From Agronomists of the
Potash & Phosphate Institute
655 Engineering Drive, Suite 110
Norcross, Georgia 30092-2837
Phone (770) 447-0335

Spring 1998, No. 3


Farmers who can use site-specific management to determine the variability in nutrient needs within individual fields have a unique opportunity to improve their fertilizer use efficiency. To effectively use the new variable-rate technologies, the recommendations should be based upon detailed soil tests, yield maps, and other data sets. If possible, these data should be geographically-referenced using the global positioning system (GPS) to identify the exact location of each data point. Maps showing the variability of each nutrient within the field can be prepared from these data sets, and then used to prepare maps of variability in fertilizer needs across the fields. These are used to develop the database to guide the fertilizer application, adjusting the rates on-the-go, either applying nutrients individually or in combinations of materials.

Efficiency is improved because the amount of fertilizer applied is more closely matched to the estimated nutrient requirement for optimum yield for specific areas within the field. Field-average management tends to over-apply nutrients in low-yield areas of the field and under-apply in high yield areas. With site-specific management, rate adjustments are made on the basis of smaller, more uniform areas. Research has shown that one-acre grids are recommended for most intensive grain production areas with a long history of significant fertilization or manuring. Variable-rate application maps are provided to the fertilizer applicator operator to be used in guiding the on-board controller to adjust rates to match the recommendation as the applicator moves across the field. For best results, a database and map of the amounts actually applied should be generated to verify the rates used and to help build a record of the variable-rate applications made in the field. These actual application maps should closely match the recommendation maps.

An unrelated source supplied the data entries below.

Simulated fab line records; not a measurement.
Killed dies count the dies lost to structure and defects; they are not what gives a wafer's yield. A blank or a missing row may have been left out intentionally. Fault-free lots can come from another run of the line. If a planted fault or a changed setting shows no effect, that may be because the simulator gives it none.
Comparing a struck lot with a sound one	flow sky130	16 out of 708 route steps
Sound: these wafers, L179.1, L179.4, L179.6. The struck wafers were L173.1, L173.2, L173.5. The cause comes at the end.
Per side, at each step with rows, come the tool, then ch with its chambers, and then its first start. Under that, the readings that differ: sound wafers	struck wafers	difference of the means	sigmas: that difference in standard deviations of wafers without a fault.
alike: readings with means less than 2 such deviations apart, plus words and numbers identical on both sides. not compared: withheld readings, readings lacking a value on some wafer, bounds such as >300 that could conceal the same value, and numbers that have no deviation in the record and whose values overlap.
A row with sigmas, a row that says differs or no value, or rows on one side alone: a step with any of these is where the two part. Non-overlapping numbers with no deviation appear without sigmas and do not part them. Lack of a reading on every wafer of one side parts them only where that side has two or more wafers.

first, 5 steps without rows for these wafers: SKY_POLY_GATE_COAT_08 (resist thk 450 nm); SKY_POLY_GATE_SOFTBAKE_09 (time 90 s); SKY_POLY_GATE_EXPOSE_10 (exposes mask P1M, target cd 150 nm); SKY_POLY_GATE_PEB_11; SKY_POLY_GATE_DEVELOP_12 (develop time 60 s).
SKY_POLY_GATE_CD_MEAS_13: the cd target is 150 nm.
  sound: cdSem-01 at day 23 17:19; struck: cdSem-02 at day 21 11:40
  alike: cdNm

All of the maps produced should be cataloged in a geographic information system (GIS) data management package for use in future recommendations and other types of analysis. This is part of the complete site-specific system needed to fully utilize the technology and gain the most advantage over conventional field-average nutrient management. For best efficiency, variable-rate applications of lime and nitrogen should be made as well as potash and phosphate. Initially, most people have focused on phosphorus and potassium, but the best return on the technology investment is often obtained from lime and nitrogen. Recent analysis of a field study by the University of Illinois showed a gross gain of $16.31 and $12.90 per acre, respectively, for two fields studied. Subtracting $8.00 per acre added cost for soil testing, mapping and variable-rate application, the net gain for variable-rate application on these fields was $8.31 and $4.90 per acre, respectively. Approximately 60 percent to 75 percent of this gain came from the variable-rate nitrogen application.

Another study projected that if phosphorus and potassium application rates are based on more precise guidelines than those used for field-average management, the variable-rate application will pay-off in approximately 60 percent of the fields. If variable-rate nitrogen, lime and/or herbicides are also used, the pay-off probably can be dramatically increased. Variable-rate application, based on site-specific data, is not just a good agronomic practice, it also holds substantial profit potential.